In Montgomery, the elephants are fighting and it looks like residents who are concerned with education in Alabama may end up being the grass.
The elephants are the Alabama Education Association and the Alabama Republican Party, two sides personified by AEA's Executive Secretary Paul Hubbert and Gov. Bob Riley.
Although it would seem that the tussle is over who was to blame for Alabama's failure to make the cut in the first round of competition for a Race to the Top (RTTT) grant, what this really comes down to is a fight to determine whether the GOP or AEA will chart the course for the future of education in the state.
(A disclaimer is needed. Clearly, people who are neither Republicans nor supporters of AEA feel they have a stake in this contest and have taken sides, but the elephants doing the fighting are Riley — and those who aspire to succeed him — and Hubbert.)
Alabama's RTTT failure has many fathers. Not having charter schools was one, though both sides admit that was not the only, or even the main reason. (Despite this, AEA continued to run anti-charter school TV commercials long after our grant application was rejected).
An even greater factor was the letter of "support" that AEA included in the application packet.
That letter, which was cited as a problem by four of the five reviewers who judged Alabama's submission, implied that "key areas of the plan" had been eliminated or likely would be once the grant was accepted. Without the teachers union behind it, little wonder the application did so poorly.
And what were the areas that AEA had either gotten removed from the plan or anticipated would be dropped?
• Regularly administered criterion-reference test.
• Including student achievement scores in tenure and compensation decisions.
• A plan to tie performance to career decisions.
• Dropping a proposed teacher evaluation system.
• Peer evaluations
• Paying teachers in fields like science, technology, engineering and math more than others.
• Getting involved in Teach For America, which offers alternative teaching certificates for people with skills and degrees other than in education.

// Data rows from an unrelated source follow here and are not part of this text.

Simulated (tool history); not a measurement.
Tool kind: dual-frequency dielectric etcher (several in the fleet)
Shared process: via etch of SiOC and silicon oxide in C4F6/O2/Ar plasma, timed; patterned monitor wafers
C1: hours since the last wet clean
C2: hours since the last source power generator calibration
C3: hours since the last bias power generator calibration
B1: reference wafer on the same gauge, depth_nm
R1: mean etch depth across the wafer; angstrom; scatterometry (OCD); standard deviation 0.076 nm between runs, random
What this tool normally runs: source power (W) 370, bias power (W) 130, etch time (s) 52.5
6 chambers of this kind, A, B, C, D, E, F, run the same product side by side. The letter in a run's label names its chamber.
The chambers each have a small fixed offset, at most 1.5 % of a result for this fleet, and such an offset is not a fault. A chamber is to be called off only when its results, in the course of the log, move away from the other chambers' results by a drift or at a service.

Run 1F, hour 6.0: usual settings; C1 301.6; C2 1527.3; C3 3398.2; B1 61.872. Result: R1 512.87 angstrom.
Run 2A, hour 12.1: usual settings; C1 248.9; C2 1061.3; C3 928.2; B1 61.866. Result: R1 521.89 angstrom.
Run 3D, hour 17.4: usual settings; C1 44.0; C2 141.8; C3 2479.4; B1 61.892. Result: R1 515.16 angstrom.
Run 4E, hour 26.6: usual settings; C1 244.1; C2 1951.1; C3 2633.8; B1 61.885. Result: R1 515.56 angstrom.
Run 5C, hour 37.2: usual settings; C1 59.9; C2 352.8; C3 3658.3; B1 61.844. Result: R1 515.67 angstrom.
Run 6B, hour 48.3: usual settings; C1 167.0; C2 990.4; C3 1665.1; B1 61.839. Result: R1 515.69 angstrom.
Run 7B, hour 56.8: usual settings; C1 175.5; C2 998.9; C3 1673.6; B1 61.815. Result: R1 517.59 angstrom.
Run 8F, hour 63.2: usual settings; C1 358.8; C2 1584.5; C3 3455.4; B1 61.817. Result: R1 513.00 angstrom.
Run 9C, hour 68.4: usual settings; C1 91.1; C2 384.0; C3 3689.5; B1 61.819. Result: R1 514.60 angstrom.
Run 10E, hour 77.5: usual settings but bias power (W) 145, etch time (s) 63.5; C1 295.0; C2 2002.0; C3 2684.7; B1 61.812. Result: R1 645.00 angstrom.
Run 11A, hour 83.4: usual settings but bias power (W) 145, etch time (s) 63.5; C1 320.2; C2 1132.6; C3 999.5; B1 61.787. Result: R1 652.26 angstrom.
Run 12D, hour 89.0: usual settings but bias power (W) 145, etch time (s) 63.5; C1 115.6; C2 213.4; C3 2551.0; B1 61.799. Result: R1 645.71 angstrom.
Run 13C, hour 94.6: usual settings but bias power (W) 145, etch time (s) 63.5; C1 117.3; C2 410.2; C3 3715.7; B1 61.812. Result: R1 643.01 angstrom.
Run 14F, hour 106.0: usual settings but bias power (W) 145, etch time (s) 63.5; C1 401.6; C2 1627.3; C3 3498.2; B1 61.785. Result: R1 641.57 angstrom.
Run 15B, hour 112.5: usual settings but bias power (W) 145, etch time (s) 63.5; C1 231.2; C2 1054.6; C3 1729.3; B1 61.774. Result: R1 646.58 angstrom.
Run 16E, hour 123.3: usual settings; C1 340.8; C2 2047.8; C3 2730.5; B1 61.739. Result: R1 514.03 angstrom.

The Republican Party has frequently cited this laundry list as ways of improving education. In most cases, AEA has opposed them. (The irony of the GOP supporting a plan advanced by a Democratic president and AEA coming out against it, is not lost on us).
So the fight is on. And if cooler and wiser heads do not prevail, the fight will continue until one side wins, one side loses, or both give up, exhausted, and nothing gets done.
The time has come for Paul Hubbert to sit down with GOP leaders and work out a compromise. If the fighting continues, the rest of us, the grass, will be the ones to feel the effects.